Author and activist Naomi Klein has been visiting Louisiana, and conducted a short on camera interview with Al Jazeera about her impressions of the disaster response to BP's oil leak catastrophe...
Senator Dick Durbin once described Capitol Hill as being owned by the banks. He said the banks 'own this place' describing why it was so hard to get financial reform through in Washington, and all I can say from having spent the week here in Louisiana is that it really feels like the oil and gas industry owns this place.
I think we're dealing with two factors here. One is an election strategy for the Obama Administration, they want to keep some distance, they don't want to own the disaster fully, they want to still have somebody to point fingers to. But then there's also just this major attitude in this administration from day one really, to trust industry.

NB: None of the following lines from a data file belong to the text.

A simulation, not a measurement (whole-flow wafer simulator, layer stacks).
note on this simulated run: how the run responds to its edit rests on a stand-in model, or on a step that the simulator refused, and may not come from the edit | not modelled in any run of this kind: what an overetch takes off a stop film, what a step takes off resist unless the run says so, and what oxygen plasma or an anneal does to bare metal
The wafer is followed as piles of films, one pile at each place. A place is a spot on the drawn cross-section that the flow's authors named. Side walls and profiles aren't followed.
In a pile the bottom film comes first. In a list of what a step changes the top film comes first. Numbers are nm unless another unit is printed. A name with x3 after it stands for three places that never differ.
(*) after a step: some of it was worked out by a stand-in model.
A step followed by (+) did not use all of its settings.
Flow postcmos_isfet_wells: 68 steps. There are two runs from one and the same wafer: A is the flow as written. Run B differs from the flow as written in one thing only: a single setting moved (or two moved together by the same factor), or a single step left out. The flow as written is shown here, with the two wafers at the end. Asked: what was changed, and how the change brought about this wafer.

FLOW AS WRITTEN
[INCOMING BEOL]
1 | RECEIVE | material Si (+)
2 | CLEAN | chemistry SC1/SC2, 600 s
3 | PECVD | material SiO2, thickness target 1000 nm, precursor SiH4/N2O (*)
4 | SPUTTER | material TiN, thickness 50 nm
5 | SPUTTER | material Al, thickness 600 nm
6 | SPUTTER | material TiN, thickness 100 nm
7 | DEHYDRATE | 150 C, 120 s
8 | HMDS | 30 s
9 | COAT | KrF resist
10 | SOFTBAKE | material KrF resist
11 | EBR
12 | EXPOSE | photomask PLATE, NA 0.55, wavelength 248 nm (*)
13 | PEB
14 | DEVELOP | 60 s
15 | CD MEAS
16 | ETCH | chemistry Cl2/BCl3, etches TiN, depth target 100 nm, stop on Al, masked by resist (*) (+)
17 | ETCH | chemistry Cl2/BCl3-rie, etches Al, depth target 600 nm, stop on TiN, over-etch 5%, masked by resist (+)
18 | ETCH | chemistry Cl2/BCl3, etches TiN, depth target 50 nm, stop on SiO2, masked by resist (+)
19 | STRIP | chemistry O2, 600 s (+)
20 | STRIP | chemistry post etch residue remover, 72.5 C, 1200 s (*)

And so, even when the industry creates the disaster - I'm sorry to make these analogies with the financial sector, but we saw it with the banks as well - they melted down the economy but then we still heard from the Obama Administration as well as the Bush Administration starting with them but carried through from the Obama Administration, 'we're not going to tell the banks how to do their jobs, they're the experts, we're going to stand back'.
And now they're doing the same thing with the response to the greatest, what looks like the greatest environmental catastrophe, or what could very well prove to be he greatest environmental catastrophe this country has ever seen. And I think people are very confused by this because this is clearly a national emergency, so why is it that BP is in charge of the whole operation?